Top 89 Staff Picks: Austin Gerth, college contributor
by Austin Gerth
December 01, 2015
Best albums of 2015
1) U.S. Girls - Half Free
This album was the biggest and best surprise of my year, one I listened to on a whim, almost by accident, by a band I'd never heard of before (turns out they've been around for years). Half Free deserves praise every bit as breathless as that heaped upon this year's many "major statement" albums, even though it's a very different sort of record: just eight nearly flawless pop songs, and one haunting interlude, each different from the last, from the carnival-esque reggae of "Damn That Valley," to the Blaxploitation funk of "Window Shades," the bar rock of "Sed Knife," to the slinky new wave of "Navy & Cream," and the epic disco of closer "Woman's Work." And yet it all hangs together.
2) Neon Indian - VEGA Intl. Night School
With time, the wave of once-hip bands Neon Indian came up among has become a popular punching bag for Internet music jerks not unlike myself, and I'm not really sure why. The whole "chillwave" thing (and the beach bum lo-fi boom that occurred alongside it) produced, at the least, a lot of exceedingly fun music, even if few of those albums will likely be remembered as classics. VEGA Intl. Night School, however, might be just that. It's certainly the most ambitious album any former chillwave artist has released, and it succeeds on every level. The key, as usual, is the songs: the plastic reggae grooves of "Annie" and "61 Cygni Ave," the way the bassline changes the chords in "Slumlord," the processed keyboard riffage all over "Street Level."
3) Kendrick Lamar - To Pimp a Butterfly
To Pimp a Butterfly is probably the greatest artistic achievement released by a musician in 2015, almost objectively so — but it's not number one on my list because it hasn't necessarily defined my year the way it has the cultural moment. It's the pop music equivalent of a Thomas Pynchon novel, or a T.S. Eliot poem, or (more appropriately) of Taylor Branch's multi-volume Civil Rights tome America in the King Years. It's the best of several examples provided in 2015 of an Album-as-State of the Union address. It wraps its arms around several decades of recorded music, from jazz to funk to gospel to the Neptunes. And, although it plays best as a capital "A" Album, straight through, the great misunderstanding of its reception is the idea that it's not stacked, floor-to-ceiling, with as many absolute jams as the Carly Rae Jepsen album that would have landed at the 13th spot on this list.

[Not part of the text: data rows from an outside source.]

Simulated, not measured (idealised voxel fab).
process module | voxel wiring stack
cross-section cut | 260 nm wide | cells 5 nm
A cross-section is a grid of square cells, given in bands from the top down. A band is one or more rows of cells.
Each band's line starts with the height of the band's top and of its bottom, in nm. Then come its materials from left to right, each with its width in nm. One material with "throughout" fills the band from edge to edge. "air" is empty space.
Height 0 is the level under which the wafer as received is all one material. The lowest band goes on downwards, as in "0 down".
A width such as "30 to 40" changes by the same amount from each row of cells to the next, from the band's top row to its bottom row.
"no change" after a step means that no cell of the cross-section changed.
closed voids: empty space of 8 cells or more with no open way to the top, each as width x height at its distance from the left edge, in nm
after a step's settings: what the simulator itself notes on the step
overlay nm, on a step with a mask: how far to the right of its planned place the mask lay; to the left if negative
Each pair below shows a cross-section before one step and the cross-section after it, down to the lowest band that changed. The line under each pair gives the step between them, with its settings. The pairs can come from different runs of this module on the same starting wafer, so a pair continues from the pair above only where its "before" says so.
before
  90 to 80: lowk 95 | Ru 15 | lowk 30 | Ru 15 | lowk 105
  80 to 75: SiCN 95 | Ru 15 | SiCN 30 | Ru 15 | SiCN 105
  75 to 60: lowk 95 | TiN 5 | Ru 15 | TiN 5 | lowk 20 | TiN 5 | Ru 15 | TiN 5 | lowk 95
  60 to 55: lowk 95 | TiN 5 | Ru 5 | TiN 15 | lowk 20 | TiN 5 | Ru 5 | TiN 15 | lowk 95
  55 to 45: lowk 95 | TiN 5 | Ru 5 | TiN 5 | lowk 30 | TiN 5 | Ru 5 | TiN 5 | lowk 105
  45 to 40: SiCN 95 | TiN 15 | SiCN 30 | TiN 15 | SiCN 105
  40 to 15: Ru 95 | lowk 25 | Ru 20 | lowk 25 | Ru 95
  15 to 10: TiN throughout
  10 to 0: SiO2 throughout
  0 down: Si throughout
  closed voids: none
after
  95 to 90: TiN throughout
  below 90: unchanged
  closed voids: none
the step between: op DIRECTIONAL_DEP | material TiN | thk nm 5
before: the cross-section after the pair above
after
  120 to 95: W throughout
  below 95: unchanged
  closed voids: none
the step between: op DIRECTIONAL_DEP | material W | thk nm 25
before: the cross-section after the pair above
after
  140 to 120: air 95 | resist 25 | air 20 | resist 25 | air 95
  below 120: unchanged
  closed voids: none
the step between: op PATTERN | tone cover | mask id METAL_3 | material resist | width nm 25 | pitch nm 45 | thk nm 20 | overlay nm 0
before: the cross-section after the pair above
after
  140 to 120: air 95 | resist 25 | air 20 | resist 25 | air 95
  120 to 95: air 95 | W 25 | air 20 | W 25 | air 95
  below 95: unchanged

4) Deafheaven - New Bermuda
New Bermuda plays like a harder, darker rebuttal to the passages of soaring beauty to be found on Deafheaven's brilliant previous album, 2013's Sunbather. Pounding, seething tracks like "Brought to the Water" and "Luna" are contrasted with contemplative, pastoral sections, and with the curveball of the final track, "Gifts to the Earth," which marries George Clark's harsh black metal vocals to relatively straightforward indie rock.
5) Beach House - Depression Cherry / Thank Your Lucky Stars
My favorite band released two albums in as many months and told us all they weren't supposed to be viewed as companions to one another — because they aren't. They still share one spot on this list because I'm a "more is more" kind of person when it comes to Beach House. Depression Cherry is the better of the two, and one could easily make a stronger album by cherry picking the nine best cuts between the two of them, but having them both around allows us to hear a looser, more playful side of Beach House, and I'm more than okay with that.
6) Nicolas Jaar - Pomegranates
Pomegranates is a casual sprawl: 20 tracks juxtaposing strange sounds — electronics or manipulated field recordings (it's often hard to tell the difference) — with fragile, Satie-indebted piano pieces. Though its conception as a "soundtrack" to the film The Colour of Pomegranates suggests formality, its variety (and its surprise release, for free) confirm otherwise: this album is a gift, not the follow-up to Jaar's solo Space Is Only Noise, nor the next phase for him after the dissolution of Darkside. It's Jaar letting his hair down and letting us in to hear him messing around, beautifully.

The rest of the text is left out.